This thing is just normal milk fudge
Tablet (taiblet in Scots), butter tablet, butter fudge, cream tablet or Swiss Milk tablet (derived from a condensed milk brand name) is a medium-hard, sugary confection from Scotland. Tablet is usually made from sugar, condensed milk, and butter, boiled to a soft-ball stage and allowed to crystallize. It is often flavoured with vanilla, and sometimes has nut pieces in it. Tablet differs from fudge in that it has a brittle, grainy texture, where fudge is much softer. Well-made tablet is a medium-hard confection, not as soft as fudge, but not as hard as hard candy. Tablet is often flavou...
At least if the linking mechanism between languages works correct this time
 
@rumtscho Yay!
@derobert It is usually given to children by a saint...
 
4:34 PM
@Cerberus Well, the Catholic Church sure has had its share of scandals as of late.
 
@derobert We established that the Dutch are predominantly Protestant, I think
 
@rumtscho Hmm not sure whether we use dairy products in it. And it is typically chocolate-flavoured.
 
@rumtscho Hmmm, well, I couldn't make a joke with that.
 
But I guess it is similar.
 
Or rather, predominantly atheist. But the ones who made the traditions about Sinterklaas were probably not atheist.
 
4:35 PM
@derobert Heh fair enough.
@rumtscho Atheist, I don't know—irreligious, rather.
 
@Cerberus This is what Borstplaat links to. It could be that it is the wrong link and that borstplaat is actually made with butter and sugar, not milk powder and sugar.
 
They may believe in "something", but not adhere to a particular religion.
 
@Cerberus how do you define the difference?
 
@rumtscho It is probably just the closest thing: that's how interwikis often work.
 
Oh. So what is the difference between irreligious and agnostic?
 
4:38 PM
Well, irreligious is broader. It includes anyone who does not adhere to a specific way of thinking that is commonly called a religion. An agnostic is just someone who says he does not know whether there exists something supernatural. So there will be many people who are irreligious and agnostic, but also some who are only one but not the other.
 
@Cerberus Wikipedia talks about several types of milk-and-sugar candy and several other types of butter-and-sugar candy. I would be surprised if this one is the closest it gets.
 
Hmm. Let me find some borstplaat recipes.
 
But strangely, the NL wiki says "gemaakt uit water of melk, suiker en een smaakstof, zoals vanille of cacao"
What is "water of melk"? Whey?
It sounds strange to make candy with whey.
Also, it would mean that it has practically no fat then. Which is contrary to your experience.
 
Well, does it have cacao butter?
 
@rumtscho water or milk
 
4:41 PM
@rumtscho Water or milk.
So the diary products are optional.
 
@derobert I doubt it.
@cerberus it looks like the fat is optional too.

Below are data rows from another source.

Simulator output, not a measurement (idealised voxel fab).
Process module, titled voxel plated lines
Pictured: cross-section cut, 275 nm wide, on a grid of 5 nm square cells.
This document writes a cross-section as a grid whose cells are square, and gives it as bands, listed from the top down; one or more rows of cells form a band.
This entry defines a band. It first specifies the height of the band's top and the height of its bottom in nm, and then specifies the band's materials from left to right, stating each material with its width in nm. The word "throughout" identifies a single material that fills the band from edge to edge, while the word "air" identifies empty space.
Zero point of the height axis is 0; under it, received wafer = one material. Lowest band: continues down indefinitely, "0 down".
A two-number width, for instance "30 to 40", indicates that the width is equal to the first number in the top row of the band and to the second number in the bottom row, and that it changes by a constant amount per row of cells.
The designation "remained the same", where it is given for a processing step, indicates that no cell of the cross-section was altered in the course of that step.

And it isn't really caramelized.
 
Most recipes call for sugar + something watery, which could be water, milk, or cream; and many (but by no means all) recipes use butter too.
@rumtscho True, and true.
 
So it is some kind of fondant, with added fat.
 
Perhaps we normally eat roomboterborstplaat here.
@rumtscho Yes, that's more like it.
 
Is there a difference between boter and roomboter?
 
4:43 PM
@Mien I think boter could be margarine too?
 
No.
 
I don't know, the only kind of boter I use is roomboter.
@Mien Cacaoboter?
 
Well, people say sometimes 'boter' when referring to margarine, but they know it's not real butter.
 
But any normal, typical boter should be roomboter.
 
@Cerberus Can you buy that? :p
 
4:44 PM
@Mien Heh no idea!
 
I was just asking because I buy 'roomboter' and you got me thinking it was something else from normal butter :p
 
Oh. As far as I know, roomboter is just normal boter.
I have never seen any boter that isn't roomboter or margarine.
 
I don't know if there is a process for makng butter other than using cream.
There could be one.
So it could be a dairy butter made without a cream stage, or something.
But I doubt it.
Who managed to answer the single dad question while I was closing it?!
 
In any case it would not be something you find in supermarkets.
 
At least she answered the powdered sugar question too.
 
4:49 PM
@rumtscho The master of one-sentence answers, it seems
 
@derobert Yes, I noticed that.
 
@rumtscho at least my prodding got a few more sentences out of him
 
And she isn't even that new, has 156 rep already.
 
Hmmm. I have a half-baked blog topic idea. An interesting thing to do—variation on recipe development, really—would be to take someones "ordinary" dish, and chef it up.
 
Interesting, this is good audience involvement
You can announce the topic first on meta, and wait for people to suggest dishes
And then pick one and chef it up, and show them how you did it
Maybe even do different variants
"Minimal variant: You add curly parsley and some sour cream in a ramekin"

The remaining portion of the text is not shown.